Week of August 20, 2004

A bug is a bug - and it's not going away by defining matching design goals. By Jürgen Schmidt of heise Security.

During the last months Microsoft seemed to be on the right path. They acknowledged long known bugs as such and changed the behaviour of functions which had previously been declared as necessary design features. A lot of Internet Explorer exploits could write their malware directly to the local disk with ADODB.stream - just because the user opened the wrong web page.

For about a year Microsoft argued along the well known line 'this is not a bug, it's a feature'. Then came Download.JECT and a month ago Microsoft suddenly deactivated calls of ADODB.stream in Internet Explorer. This raised hopes that Microsoft had finally learned its lesson and the software giant is finally serious about the security of its customers.

After playing around with the new security features of SP2 a couple of days, I discovered a bug. Windows Explorer starts an application that is marked as insecure without the proper warning because there is some outdated security information in its cache which belonged to a long-gone file with the same name.

This is a classic programming bug. By far not comparable to ADODB.stream, but a bug that needs to be fixed. So I filled out Microsoft's bug report form.

Microsoft Security Response Center answered: 'the behavior you are seeing does not conflict with the design goals of this feature' and 'at this time we do not see these as issues that we would develop patches or workarounds to address'.

Here it is again: the old Microsoft which backs off to a position like: 'this is not a bug, it's a feature'. Their intention is clear: if Microsoft admitted that there is a bug in one of the new security functions, this would result in a lot of bad publicity. So Microsoft prefers that some security experts raise their eyebrows, hopes that nothing serious will happen and that the discussion stays limited to small insider groups.
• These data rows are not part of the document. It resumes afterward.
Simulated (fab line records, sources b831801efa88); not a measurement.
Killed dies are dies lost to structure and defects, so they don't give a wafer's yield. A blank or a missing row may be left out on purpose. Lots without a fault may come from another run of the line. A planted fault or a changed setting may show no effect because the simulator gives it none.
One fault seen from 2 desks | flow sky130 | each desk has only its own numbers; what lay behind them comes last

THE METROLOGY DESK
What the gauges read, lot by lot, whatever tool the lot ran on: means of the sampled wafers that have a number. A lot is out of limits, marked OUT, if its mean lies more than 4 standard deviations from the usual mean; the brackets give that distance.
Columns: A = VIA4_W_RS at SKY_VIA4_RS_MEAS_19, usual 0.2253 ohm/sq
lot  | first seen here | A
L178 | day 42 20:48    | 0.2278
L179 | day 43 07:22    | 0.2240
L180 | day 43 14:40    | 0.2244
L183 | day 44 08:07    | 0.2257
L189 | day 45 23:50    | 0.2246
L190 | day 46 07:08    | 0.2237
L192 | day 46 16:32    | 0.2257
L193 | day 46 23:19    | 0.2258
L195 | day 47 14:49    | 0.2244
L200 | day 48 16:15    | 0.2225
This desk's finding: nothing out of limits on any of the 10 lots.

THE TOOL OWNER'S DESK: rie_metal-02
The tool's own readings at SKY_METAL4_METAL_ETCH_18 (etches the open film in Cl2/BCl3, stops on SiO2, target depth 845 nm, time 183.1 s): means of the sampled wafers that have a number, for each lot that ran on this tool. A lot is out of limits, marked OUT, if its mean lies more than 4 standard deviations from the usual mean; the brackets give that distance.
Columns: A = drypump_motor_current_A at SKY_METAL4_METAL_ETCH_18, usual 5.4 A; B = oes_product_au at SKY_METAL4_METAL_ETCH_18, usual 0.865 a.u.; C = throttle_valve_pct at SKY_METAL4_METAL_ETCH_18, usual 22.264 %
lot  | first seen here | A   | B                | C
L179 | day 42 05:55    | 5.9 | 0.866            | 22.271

This might even work this time. But once more the hope is shattered, that there are some fundamental changes happening within Microsoft. In the long run this behaviour will come back on Microsoft. Trust like it is claimed in 'Trustworthy Computing' has to be built up through a slow and continuous process - but it is gambled away quickly.

A bug is a bug - and it's not going away by defining matching design goals. Especially in security related functions, bugs have to be removed as soon as possible - regardless of whether they can be exploited directly or not.

Too often we have seen that only the combination of small problems allowed a serious exploit. Download.JECT was a classic example. We can only hope that Microsoft changes its mind and fixes this caching problem of Windows Explorer before it can be exploited.